As someone pointed out, it is called "diagonal" because in the special
case when M=N (which you can assume up to isomorphism if M is
isomorphic to N) and f=id, you get the literal diagonal.
>I need to show that DM=G=DN and (D intersect M)=1=(D intersect N). Unless D
>itself is just the identity (doesn't make sense to me), it would seem that M
>and N could fill up the entire graph and equal G.
G is not the "graph". G would be more like the plane: G=MxN.
So, assume f:M->N is an isomorphism. let G = MxN, and let
D = {(m,f(m)) in G: m in M}.
Notice that for each "point" on the "x-axis" M, there is one and only
one "point" on the "y-axis", N; that's why this is sometimes called
the "graph" of the isomorphism.
M is identified with the subgroup {(m,1) in G: m in M} of G; N
corresponds to the subgroup {(1,n) in G: n in N}.

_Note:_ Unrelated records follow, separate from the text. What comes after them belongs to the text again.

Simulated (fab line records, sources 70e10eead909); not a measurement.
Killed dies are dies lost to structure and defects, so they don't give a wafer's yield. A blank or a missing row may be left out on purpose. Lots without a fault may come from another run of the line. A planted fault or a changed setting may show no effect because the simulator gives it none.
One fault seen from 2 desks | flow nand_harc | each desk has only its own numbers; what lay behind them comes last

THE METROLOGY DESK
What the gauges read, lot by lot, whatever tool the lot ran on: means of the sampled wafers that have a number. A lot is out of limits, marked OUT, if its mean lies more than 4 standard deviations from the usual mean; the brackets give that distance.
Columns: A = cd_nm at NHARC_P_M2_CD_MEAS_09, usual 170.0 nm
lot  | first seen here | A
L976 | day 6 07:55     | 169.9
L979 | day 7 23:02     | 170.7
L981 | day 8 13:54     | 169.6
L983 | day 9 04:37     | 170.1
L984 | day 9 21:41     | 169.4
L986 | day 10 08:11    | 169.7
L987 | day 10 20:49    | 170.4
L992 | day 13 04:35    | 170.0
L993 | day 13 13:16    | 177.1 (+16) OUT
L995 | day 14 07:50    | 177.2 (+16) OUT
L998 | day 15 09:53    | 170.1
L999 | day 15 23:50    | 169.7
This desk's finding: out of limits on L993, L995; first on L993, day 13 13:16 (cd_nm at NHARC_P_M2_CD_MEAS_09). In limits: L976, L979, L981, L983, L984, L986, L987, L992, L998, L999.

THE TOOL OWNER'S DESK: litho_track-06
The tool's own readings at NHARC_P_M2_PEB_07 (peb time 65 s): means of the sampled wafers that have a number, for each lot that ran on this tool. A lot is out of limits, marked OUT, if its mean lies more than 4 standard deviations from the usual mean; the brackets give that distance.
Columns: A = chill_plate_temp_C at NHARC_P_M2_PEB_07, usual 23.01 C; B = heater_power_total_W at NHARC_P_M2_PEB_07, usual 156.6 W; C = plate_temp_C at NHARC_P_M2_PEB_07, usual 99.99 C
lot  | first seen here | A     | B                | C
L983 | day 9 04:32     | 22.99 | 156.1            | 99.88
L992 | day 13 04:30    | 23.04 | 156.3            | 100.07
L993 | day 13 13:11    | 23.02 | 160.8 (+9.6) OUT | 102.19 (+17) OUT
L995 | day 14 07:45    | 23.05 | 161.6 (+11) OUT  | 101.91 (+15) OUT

Then D intersect M = {(m,f(m)) in G: m in M, f(m)=1}.
Since f is an isomorphism, it is injective, so the only m for which
f(m)=1 is m=1. Thus, D intersect M = {(1,1)}, the trivial element of
G.
Likewise, D intersect N = {(m,f(m)) in G: m in M, m=1}. Since f is a
group homomorphism, f(m)=1, so D intersect N = {(1,1)}, the trivial
element of G.
Now we want to show that DM = G. That is, that the set of all products
of the form
(r,f(r))(m,1) = (rm, f(r)1) = (rm, f(r)).
with m, r in M, cover all elements of G.
Well, let (x,y) be an element of G. We want to express it in the form
(r,f(r))(m,1) = (rm, f(r)) for some r,m in M.
Since f is an isomorphism, it is surjective, so there exists r in M
such that f(r)=y. And then if we let m = r^{-1}x, which lies in M, we
have
(r,f(r))(m,1) = (rm,f(r)) = (rr^{-1}x,y) = (x,y). Thus, G is contained
in DM, and hence (since DM is certainly contained in G), equal to DM.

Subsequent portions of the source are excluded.